While Canada has had pay equity laws since the 1970s, gender pay gaps still exist, but new pay transparency legislation in British Columbia is aiming to make an impact.
Paulette Senior, president and chief executive officer of the Canadian Women’s Foundation
The pace of closing the gender pay gap is glacial. All kinds of reports confirm it. A 2022 study of part- and full-time employees found women make 21 per cent less than men. Another study found that, among the companies that report, not a single Canadian organization has closed its gender pay gap.
Rather than view this as a single gap problem, we need to realize we’re dealing with gender pay gaps, plural. Racialized women, Indigenous women, newcomer women and women with disabilities all face bigger pay gaps.
Gaps create financial pressures at every life stage — and they accumulate. Girls have a summer job pay gap of almost $3 per hour. Women post-secondary students are more likely to leave school with loans to pay and lesser means to do so. The gender pension gap is 22 per cent, with women retiring with about 80 per cent of men’s pensions.
Canada has had pay equity laws on the books since the 1970s, but gender pay gaps persist. Contrary to the slogan, it isn’t just a matter of ensuring “equal pay for equal work.” We’re dealing with a history of unfairness and bias when it comes to paying women, girls and gender-diverse people livable wages and fully valuing the work they do in our workplaces, families and communities.
What will move the needle? One answer is workplace decision-makers being proactive rather than waiting on legislation to tell them to close pay gaps. Workplaces can prioritize flexibility, especially for mothers and caregivers, and pay transparency practices today. Equitable companies outperform peers and fairness is an indicator of a good workplace, so this is a matter of good business.

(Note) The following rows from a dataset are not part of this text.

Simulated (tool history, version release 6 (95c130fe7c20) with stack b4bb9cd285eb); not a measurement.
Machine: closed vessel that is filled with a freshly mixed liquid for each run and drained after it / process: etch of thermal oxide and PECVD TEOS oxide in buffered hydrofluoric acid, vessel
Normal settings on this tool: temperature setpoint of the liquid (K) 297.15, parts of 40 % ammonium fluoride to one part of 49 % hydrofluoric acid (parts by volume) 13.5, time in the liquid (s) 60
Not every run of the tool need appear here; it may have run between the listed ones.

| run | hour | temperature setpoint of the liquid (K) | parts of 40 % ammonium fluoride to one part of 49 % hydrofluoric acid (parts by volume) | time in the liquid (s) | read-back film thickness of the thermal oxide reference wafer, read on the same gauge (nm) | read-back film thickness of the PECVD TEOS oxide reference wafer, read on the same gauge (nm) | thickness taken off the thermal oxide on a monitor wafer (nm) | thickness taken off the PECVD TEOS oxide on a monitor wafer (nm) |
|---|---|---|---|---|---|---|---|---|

We also need more effective pay equity legislation across all sectors, increases to minimum wages and universal accessible childcare, all of which will help us build a fairer, stronger and resilient economy.
Kelli Paddon, parliamentary secretary for gender equity in the B.C. government
People deserve equal pay for equal work, but according to Statistics Canada, women in B.C. earned 17 per cent less than men last year, one of the highest pay gaps in Canada.
We know there are a number of drivers of the pay gap, including over-representation of women in lower paid jobs, under-representation in leadership, sexual harassment, childcare costs and wage discrimination.
Our government has been working to close the pay gap since 2017. We’ve made historic investments in childcare — as a direct result, 75 per cent of job growth in 2022 was women entering the workforce. We made contraceptives free for everyone in B.C. and we’re investing in housing for women facing violence. We raised B.C.’s minimum wage, which is now one of the highest in Canada, and provided employment and skills training so women benefit from good paying jobs. Our work is paying off — since 2017, B.C. has had the fastest growing women’s wages in Canada.
We still have more work to do. Earlier this year, we passed pay transparency legislation, an important next step towards pay equity.
Under the legislation, employers can’t ask employees for pay history or punish employees who disclose their pay to co-workers or potential job applicants. Beginning in November, employers will be required to post wage or salary information for publicly advertised jobs. In a phased approach starting with B.C.’s largest employers, they will also be required to report on their pay gap.
This also represents an opportunity for organizations to lead and demonstrate to job-seekers that they’re an employer of choice when it comes to pay equity. B.C. will also be the first jurisdiction in Canada to ensure that addressing the pay gap goes beyond the gender binary.
We’re committed to pay equity and will continue to assess our progress and take action to end the gender pay gap in B.C.